It was alleged that the Respondent No.2 started to interfere in the functioning of the Hotel by shouting at staff and threatening to cancel bookings and taking away the records if not paid exorbitant sums separately over and above the agreed amount under the Franchise Agreement. Consequently, the Appellant approached the Trial Court by way of an application under Section 9 of the A&C Act. The Trial Court granted ad-interim injunction and issued notice to the Respondents. Thereafter, the Appellant invoked arbitration and sought appointment of Sole Arbitrator before the High Court. Meanwhile, the Trial Court dismissed the application of Appellant. This was challenged and the High Court dismissed the Appeal, holding that Section 9(2) of the Act read with Rule 9(4) of the 2001 Rules mandate that arbitral proceedings must commence within 90 days or three months from the date of an interim order or presentation of the Section 9 application, failing which any interim relief granted stands vacated automatically. Being aggrieved, the Appellant approached the Apex Court.

Reasoning

The Supreme Court in the above context of the case, noted, “… where an interim order has been granted on an application made under Section 9 of the Act but no arbitral proceedings are initiated within three months from the date of presentation of the application, the interim order shall stand vacated automatically.”

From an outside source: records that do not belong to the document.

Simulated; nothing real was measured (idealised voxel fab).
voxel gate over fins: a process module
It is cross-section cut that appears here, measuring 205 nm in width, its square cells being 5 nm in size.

The Court explained that if ‘initiation’ in Rule 9(4) were to be understood as something short of ‘commencement’ as contemplated under Section 21 of the Act, the mandate under Section 9(2) prescribing a strict timeline for commencement of arbitral proceedings would be rendered otiose and susceptible to circumvention.

“Consequently, for the purposes of Rule 9(4), the expression “initiated” has necessarily to be read as “commenced” within the meaning of Section 21 of the Act. It follows that upon failure to commence arbitral proceedings within three months, the period stipulated under Rule 9(4) of 2001 Rules attracts the consequence as provided therein, namely, the interim order shall stand vacated automatically”, it added.

The Court said that the rationale underlying Section 9(2) of the Act is that the arbitral proceedings shall be commenced within ninety days from the grant of interim protection and this prevents a party from abusing Section 9 to obtain interim protection without submitting to the arbitral forum and it also ensures that interim measures remain tied to the arbitration they are meant to support.

“If this safeguard is interpreted in a manner that contradicts the statutory definition of the commencement, to do so would allow courts to rewrite Section 21 sub silentio. If the commencement is to be construed from the date of filing of the petition under Section 11 of the Act, the statutory scheme insisting on expedition in commencing arbitration after the grant of interim protection under Section 9 would be rendered incoherent”, it further remarked.

The Court also observed that the applicant could serve notice under Section 21 but still be held non-compliant until a Section 11 Petition is filed, an interpretation which would be directly in contrast with the object and purpose of the Act.

“Permitting such an interpretation would mean that the parties would paradoxically be required to file the Section 11 petition to prevent the lapse of interim measures granted under Section 9 of the Act even when the respondent is cooperating, the contractual appointment procedure is underway, or even when the Section 21 notice has only recently been served. This is antithetical to the flexibility and autonomy provided in the Act”, it added.

Conclusion

Moreover, the Court noted that the arbitral proceedings, as commenced by the Appellant, is well within the statutory time frame provided under Section 9(2) of the Act and the rigor of Rule 9(4) of the 2001 Rules cannot be attracted to the Appellant.

“Before parting, it is essential that we request the High Court to expeditiously decide the Section 11 petition filed by the Appellant for appointment of the arbitrator on its own merits and in accordance with law, if already not decided. Nothing stated in this judgment will influence or prejudice the arbitral process in any manner”, it concluded.

Accordingly, the Apex Court allowed the Appeal and set aside the impugned Judgment.

Cause Title- Regenta Hotels Private Limited v. M/s Hotel Grand Centre Point and Others (Neutral Citation: 2026 INSC 32)

Appearance:

Appellant: Senior Advocate Nikhil Goel, AOR Pranjal Kishore, Advocates Madiya Mushtaq, and Nagarjun Sahu.

Respondents: AORs Vivek Jain, Baani Khanna, and Atul Shankar Vinod.